This week I had the good fortune of stumbling upon the works of Franz von Bayros (1866-1924), an artist most closely associated to the Decadent movement which placed him in the illustrious company of the likes of Oscar Wilde and Aubrey Beardsley. It wouldn’t be fair to say that this was my introduction to the ornate and secretive erotic phantasy realms of von Bayros. I actually wear a T-shirt regularly emblazoned with one of von Bayros’ works depicting a woman succumbing to passionate lesbian advances in an intricate field while a wooden plank transforming into a bound woman performs fellatio on a winged penis. It’s a T-shirt for the post-punk band Entertainment and, though I loved the artwork, I wore the T-shirt primarily as a fan of the band. It wasn’t until this week that I stumbled upon similar works and quickly confirmed that the artist whose erotic surrealism I’d silently enjoyed was von Bayros.
A Fetish for Betrayal
I’ve often kept my own sexuality private, finding a mixture of sacred reverence in holding it close to my heart while fearing some sense of sexual guilt or humiliation if I were to explore it publicly. Without going into detail, a series of psychologically embarrassing sexual events occurred in my life from about age 7 to my early teen years and I spent a great deal of my youth finding it impossible to reconcile feelings of lust and love. I wrote poetic fantasies about the imagined liberty of being a eunuch, freed from sexual longing. In my shamed state, a sexlessness resulted in a purity of romance. I had my fair share of admirers in my teen years and while I often stoked the embers of passion with love notes in lockers, mix tapes, and poetry, I balked at pursuing anything physical. Often this resulted in the objects of my affection moving on to more experimental pastures and I was left with painful feelings of betrayal that somehow made the whole thing even more romantic to me.
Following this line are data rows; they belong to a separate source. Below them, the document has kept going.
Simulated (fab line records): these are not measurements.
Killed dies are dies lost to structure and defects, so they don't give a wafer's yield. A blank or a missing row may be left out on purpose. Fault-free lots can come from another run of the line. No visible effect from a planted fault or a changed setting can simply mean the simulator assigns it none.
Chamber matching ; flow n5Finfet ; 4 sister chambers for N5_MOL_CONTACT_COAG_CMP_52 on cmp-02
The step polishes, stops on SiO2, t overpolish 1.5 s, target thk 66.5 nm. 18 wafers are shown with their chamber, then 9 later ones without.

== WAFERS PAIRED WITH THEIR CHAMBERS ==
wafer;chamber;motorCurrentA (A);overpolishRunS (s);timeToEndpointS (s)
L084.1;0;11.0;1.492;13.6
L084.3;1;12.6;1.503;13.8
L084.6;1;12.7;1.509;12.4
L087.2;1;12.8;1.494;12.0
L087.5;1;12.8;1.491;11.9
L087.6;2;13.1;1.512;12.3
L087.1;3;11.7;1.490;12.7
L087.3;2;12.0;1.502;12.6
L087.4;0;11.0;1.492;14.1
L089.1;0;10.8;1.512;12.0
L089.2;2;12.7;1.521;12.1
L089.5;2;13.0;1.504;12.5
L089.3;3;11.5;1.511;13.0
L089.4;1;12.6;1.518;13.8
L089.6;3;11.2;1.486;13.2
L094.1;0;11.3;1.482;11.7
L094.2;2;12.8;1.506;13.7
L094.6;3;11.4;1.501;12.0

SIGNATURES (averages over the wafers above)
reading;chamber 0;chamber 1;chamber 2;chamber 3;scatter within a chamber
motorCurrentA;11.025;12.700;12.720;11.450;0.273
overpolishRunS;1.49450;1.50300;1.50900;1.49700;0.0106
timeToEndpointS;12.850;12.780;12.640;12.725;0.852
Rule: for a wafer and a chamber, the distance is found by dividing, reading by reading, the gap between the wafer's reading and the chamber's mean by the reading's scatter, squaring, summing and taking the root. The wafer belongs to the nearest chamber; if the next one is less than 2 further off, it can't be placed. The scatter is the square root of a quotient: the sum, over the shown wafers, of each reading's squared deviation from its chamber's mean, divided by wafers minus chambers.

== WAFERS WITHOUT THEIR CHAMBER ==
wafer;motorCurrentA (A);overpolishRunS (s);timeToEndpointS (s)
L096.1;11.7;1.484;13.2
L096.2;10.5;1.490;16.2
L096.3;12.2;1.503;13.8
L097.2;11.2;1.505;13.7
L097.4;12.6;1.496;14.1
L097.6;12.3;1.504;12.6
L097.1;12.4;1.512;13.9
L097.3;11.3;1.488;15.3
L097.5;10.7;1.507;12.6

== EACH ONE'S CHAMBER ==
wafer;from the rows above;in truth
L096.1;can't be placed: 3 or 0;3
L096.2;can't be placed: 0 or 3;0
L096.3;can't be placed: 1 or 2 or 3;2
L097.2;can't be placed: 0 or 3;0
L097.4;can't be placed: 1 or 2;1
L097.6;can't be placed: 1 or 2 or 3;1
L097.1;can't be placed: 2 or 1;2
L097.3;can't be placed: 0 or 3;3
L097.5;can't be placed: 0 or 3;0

A lot of von Bayros’ work reminds me of those feelings; trusted lovers reveling in devotion to a secret sexual world behind closed doors. Often when my own relationships dissolved like sugar in a glass of stagnating water, I fell asleep at night in mute anguish imagining scenes similar to those so intricately rendered by von Bayros; occult Sapphic bonds much stronger than anything I could convey in my silly love notes and amateur adolescent poetry. In my teenage naivete, I felt a coldness envelop my heart as I imagined a young woman with whom I’d once pondered eternity now laughing at me in the dark while her friend introduced her to a world she’d sometimes pondered but never known. Flagellating myself with these fantasies of betrayal became a masochistic fetish unto itself. Of course, this is simply a fragment of a picture in time; I had my sadistic natures and my personal perversions that I kept to myself. But in my head, I played this pure individual lost in a world of sexual traitors who laughed at innocence before placing it into their glossy mouths to dissolve on their tongues like candy. I was somewhat shocked when just a few years ago, I found many parallels in Proust’s In Search of Lost Time.
Cold Mannequin Lust in the Decadent Movement
This blending of sexual confidence and elitism exudes from the illustrated daydreams of von Bayros. Though the lesbian lovers and mesmerized dandies seem to be enjoying bonds with one another to varying degrees, I find little to no warmth in the often grotesque facial expressions, distorted limbs, and twisted smiles. Instead, it’s the momentary brain death of a pornographic orgasm, a cold recoiling of introspection that can accompany physical sexual fascination. It’s a disconnected reality wearing a flowery mask of romance. There’s an element to these works where excess spills over into waste; aimless blank socialite horror on some frilly alien frequency. Yet, it’s as if there’s a wall of glass separating that world of fleshy explorations and at times that glass seems hopelessly mocking. It’s difficult to reconcile the touching warmth of holding hands with maidens seduced by vampiric dominance, writhing in chemical ecstasy while welcoming an addiction to betrayal with fluttering eyelids. I’m left admiring the work of von Bayros the way I once admired unspoken kisses in secret places, drowning in echoes of clandestine sighs between plastic mannequins.
Baffling Moments of Bestiality
Not all aspects of von Bayros work in the Decadent movement connect so profoundly with me. For its pure arrogant debauchery and further alien qualities, I can appreciate his tendency to include bestiality in these secret scenes. However, it adds a facet to his work that’s not personally relatable, despite my adoration of depressing juxtaposition. In some attempt to translate the odd moments of bestiality, I’m reminded of a scene in a Bret Easton Ellis novel in which a guinea pig wearing a priceless diamond necklace crawls amongst the wasted nude bodies of its benefactors. Perhaps there is some parallel of gluttony that I can comprehend but it doesn’t feel sexual.
I’ve been wanting to explore the erotic dimensions of my own mythology for some time but haven’t had the consciousness necessary. I imagined that sex would become more prevalent in my work around the time that I entered the cups suit of my tarot series or in the 2nd phase of my graphic novel which will focus almost exclusively on the sexual aspects of my characters. I’m sure when the time comes, von Bayros will be a huge influence.